It was a team in good spirits that met around 150 on-site journalists from mainly Europe, with both Tom Enders and Harald Wilhelm clearly at ease with the groups improving results and giving Marwan Lahoud compliments for his restructuring work in the groups remaining problem areas.

Before we go into the areas with work in progress, lets focus on why these gentlemen felt at ease with presenting the state of Airbus Group after its first year operating under the new name.

Civil airliners:

  • Commercial airplanes is the undisputed motor of the group generating 70% of  the 2014 turnover and 66% of the profits.
  • This division has its large challenges behind it with A350 delivered to first customer, A320neo flying and A380 on the way to break even during 2015.
  • The revenue and profit engine of this division, A320, is seeing continued very strong orders year after year and Airbus must now ramp production to 50 per month by Q1 2017 and as that does not bring down the backlog it is studying rates over 60 per month.
  • The A320 program is so successful that Airbus has agreed a lower royalty payback to UK government after they had been paid back in full of launch loan with a nice interest. It was reasonable for both “that we now pay an adapted royalty” said Wilhelm.
  • Key enabler for increases in A320 production is the supply chain. Wilhelm commented that for most of these companies the investment in A320 production tooling is paid off and a rate increase is pure cash in hand. He therefore foresee no problems getting the suppliers on the bandwagon for even higher rates.
  • A350 production ramp is a challenge but there were no further warnings of  provisions for ramp up costs, on top of the one announced last year.
  • A380 will finally be cash positive on a per unit basis during 2015, “definitely not on a program basis” said Tom Enders.  “That would be in our dreams but we are humble people, not dreamers” said Enders. He continued to say that A380neo will happen “if it is a good business case”, we will however continue to improve A380 regardless, as we do with all programs.
  • A330ceo is having problems filling the gap to A330neo. After announcing rate cuts to 9 at the Investor conference in December, now only two months later followed a cut to 6 per month. Clearly the A330neo move was badly needed and Airbus has low confidence in China picking up on A330R.

Airbus Helicopters

  • The helicopter business, normally a strong part for Airbus, is being hit by present hold on activities and investments in the Oil and Gas industry.
  • A clear positive according to Enders is that the Super Puma problems are solved and that new orders had started to flow for the type and the division has kept revenue and profits despite a weak market.
  • Airbus will present a new helicopter type, X4, at next weeks HAI Helicopter Expo in Orlando Florida.

Defence and Space

  • The highlight is here space which has many positive developments with orders and deliveries for satellites being healthy and positive developments on the launchers side.
  • Airbus and Safran Group has formed a Joint Venture, Airbus Safran Launchers, which will continue the production of Ariane 5 and develop Ariane 6 launchers. Military launchers will also be part of the JV. Airbus expects a € 800 million contribution from Safran during 2015 for their proportionally larger part in forming the 50/50 JV.

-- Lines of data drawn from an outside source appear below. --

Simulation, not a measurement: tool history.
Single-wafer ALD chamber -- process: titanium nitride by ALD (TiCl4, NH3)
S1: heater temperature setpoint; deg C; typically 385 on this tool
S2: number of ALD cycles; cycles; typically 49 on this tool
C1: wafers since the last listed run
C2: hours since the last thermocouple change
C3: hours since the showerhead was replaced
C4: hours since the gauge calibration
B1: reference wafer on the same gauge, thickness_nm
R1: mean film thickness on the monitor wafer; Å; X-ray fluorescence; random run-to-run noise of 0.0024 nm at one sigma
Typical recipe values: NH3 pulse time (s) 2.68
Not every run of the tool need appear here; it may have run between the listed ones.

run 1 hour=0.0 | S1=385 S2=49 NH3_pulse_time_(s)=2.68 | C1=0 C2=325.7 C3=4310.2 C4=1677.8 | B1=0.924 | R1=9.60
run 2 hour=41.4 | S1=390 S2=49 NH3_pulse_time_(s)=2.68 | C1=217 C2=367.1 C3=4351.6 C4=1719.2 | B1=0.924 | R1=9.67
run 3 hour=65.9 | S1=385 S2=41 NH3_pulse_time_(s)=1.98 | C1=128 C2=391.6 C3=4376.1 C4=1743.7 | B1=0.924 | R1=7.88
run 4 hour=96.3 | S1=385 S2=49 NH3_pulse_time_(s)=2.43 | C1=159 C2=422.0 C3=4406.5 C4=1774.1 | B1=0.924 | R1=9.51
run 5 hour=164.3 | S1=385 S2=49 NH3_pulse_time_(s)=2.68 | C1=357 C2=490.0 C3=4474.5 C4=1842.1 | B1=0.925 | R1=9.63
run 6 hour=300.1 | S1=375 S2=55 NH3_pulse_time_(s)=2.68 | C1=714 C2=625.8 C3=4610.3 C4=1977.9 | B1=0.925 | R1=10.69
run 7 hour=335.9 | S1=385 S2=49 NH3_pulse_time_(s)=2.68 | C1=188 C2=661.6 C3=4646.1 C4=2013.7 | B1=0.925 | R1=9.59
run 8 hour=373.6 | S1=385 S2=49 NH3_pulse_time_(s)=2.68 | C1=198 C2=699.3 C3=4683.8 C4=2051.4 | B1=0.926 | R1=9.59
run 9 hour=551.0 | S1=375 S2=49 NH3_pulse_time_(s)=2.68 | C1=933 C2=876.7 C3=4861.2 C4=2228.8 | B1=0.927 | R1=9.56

Problem areas with still work in progress

  • The problem area of the group is Defense. Enders et al are probably happy that the BAE merger did not happen as this would have increased the groups reliance on troublesome state budgets for its defense business.
  • After at least 10 years of trying, the Eurofighter consortium has finally got a contract for an AESA radar upgrade of the Typhoon. This is at least 5 years to late and will now not materially change the meager sales of this fighter hot rod with weak radar and limited all round capability.
  • There are still no signs of getting a Europe to agree on a sensible UAV program let alone any 5th generation follow up to Eurofighter according to Enders.
  • The A400M program is suffering the sicknesses of A380 and Boeing 787. Traveled work is a plenty at the Sevilla FAL especially from the Bremen fuselage Pre-FAL. There is substantial development and testing work still to be done and the industrial ramp up is problematic.
  • Airbus is putting its best people on the problems with civil airliners test chief Fernando Alonso taking the rudder of the program and Airbus head of Operations Pilar Albiac-Murillo taking over the industrial side.
  • Marwan Lahoud said there are over 100 investors knocking on Airbus doors to snap up the area of defense that will no longer be retained under the motto “we will get out of all activities where we can not be a dominant player in the market”.
  • One can therefore expect further disvestments and restructuring moves in the defense area during 2015 declared Lahoud and Enders.
  • Adding to that, the remaining shares in Dassault shall be sold during 2015 “dependent on market conditions” according to Lahoud.
  • Overall Airbus Group forecast steady increases in all business KPI’s; revenue, profit, free cash flow, earnings per share and investor dividend.

32 Comments on “Airbus Group 2014, analysis after press conference

  1. Rather than cut the A320 return to the EU, they should take that money and pay back the other programs that have not done so (A380 and A350 for sure and I have yet to see hard figures for any of it!)

    A330 may be paying royalty but how much and does it cover the A330/310/330 project cost sunk into in pure cash let alone ROI on that money lent for free?

    And its a Luke warm support for the A380, more like yea we are stuck with it and we think we need to do something with it but……

    And no I don’t think Boeing is returning a dime these days so not directed at Airbus, all companies should get out of the pig trough.

    • Rather than cut the A320 return to the EU, they should take that money and pay back the other programs that have not done so (A380 and A350 for sure and I have yet to see hard figures for any of it!)

      Airbus renegotiated A320 royalties with the UK, not “the EU”, which didn’t actually give Airbus any launch aid anyway. Similar to how Boeing’s tax breaks weren’t given by the USA, but by Washington state, South Carolina and so on.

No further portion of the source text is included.